In that 1949 edition, Fausto Coppi was about to deliver the most legendary exploit of his extraordinary career in the Cuneo-Pinerolo stage of the Giro d’Italia, beating second-placed Gino Bartali by more than 11 minutes and taking the Maglia Rosa off the shoulders of Adolfo Leoni.
In that year’s Corsa Rosa, however, the Campionissimo had already won two stages, the first of which in Salerno, in the endless 292 km Cosenza-Salerno. The finish line was located inside the old Stadio Comunale and the stage had been very demanding, as it featured a gruelling journey across the mountains of Calabria and Lucania before heading towards the sea. The turning point came right in the heart of the city, with just a few hundred metres to go: the three breakaway riders Adolfo Leoni, Antonio Bevilacqua and Giorgio Cargioli were caught shortly after entering the city.

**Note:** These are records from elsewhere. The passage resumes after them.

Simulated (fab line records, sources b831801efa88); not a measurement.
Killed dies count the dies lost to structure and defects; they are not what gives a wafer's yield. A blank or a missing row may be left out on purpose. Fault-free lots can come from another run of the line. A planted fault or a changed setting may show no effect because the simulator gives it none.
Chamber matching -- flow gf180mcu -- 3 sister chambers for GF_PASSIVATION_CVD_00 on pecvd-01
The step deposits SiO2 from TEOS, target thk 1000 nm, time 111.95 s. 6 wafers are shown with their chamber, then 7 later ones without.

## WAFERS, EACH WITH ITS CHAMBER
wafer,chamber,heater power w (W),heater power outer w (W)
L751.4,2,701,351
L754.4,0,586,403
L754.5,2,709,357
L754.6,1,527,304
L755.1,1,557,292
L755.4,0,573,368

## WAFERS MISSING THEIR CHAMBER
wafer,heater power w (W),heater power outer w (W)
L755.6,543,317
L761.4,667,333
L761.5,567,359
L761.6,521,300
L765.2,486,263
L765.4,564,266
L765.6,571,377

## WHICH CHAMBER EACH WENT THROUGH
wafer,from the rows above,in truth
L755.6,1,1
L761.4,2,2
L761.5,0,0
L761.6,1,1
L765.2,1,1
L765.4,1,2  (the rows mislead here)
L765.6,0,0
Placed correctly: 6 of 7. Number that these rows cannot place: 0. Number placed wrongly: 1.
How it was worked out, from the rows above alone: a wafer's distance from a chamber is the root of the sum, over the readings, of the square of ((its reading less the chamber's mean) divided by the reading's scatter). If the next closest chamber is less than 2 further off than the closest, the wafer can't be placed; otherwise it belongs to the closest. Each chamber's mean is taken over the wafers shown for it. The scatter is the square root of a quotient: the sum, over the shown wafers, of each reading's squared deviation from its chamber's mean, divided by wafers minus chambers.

Coppi picked an unimaginable spot to place his attack, sprinting up the ramps of Via dei Principati and catching the breakaway shortly before producing a furious sprint in which he overtook Leoni and his lifelong rival Bartali. On the podium that afternoon, wearing Rosa was Giordano Cottur, who held the jersey for a few days before surrendering it to Mario Fazio, then to Adolfo Leoni and, finally, after the epic day in Pinerolo, to the Campionissimo, in what was to be his third overall victory at the Giro d’Italia. A month after the Superga tragedy and the loss of the entire Grande Torino football team, Italian sport had found a reason to smile again.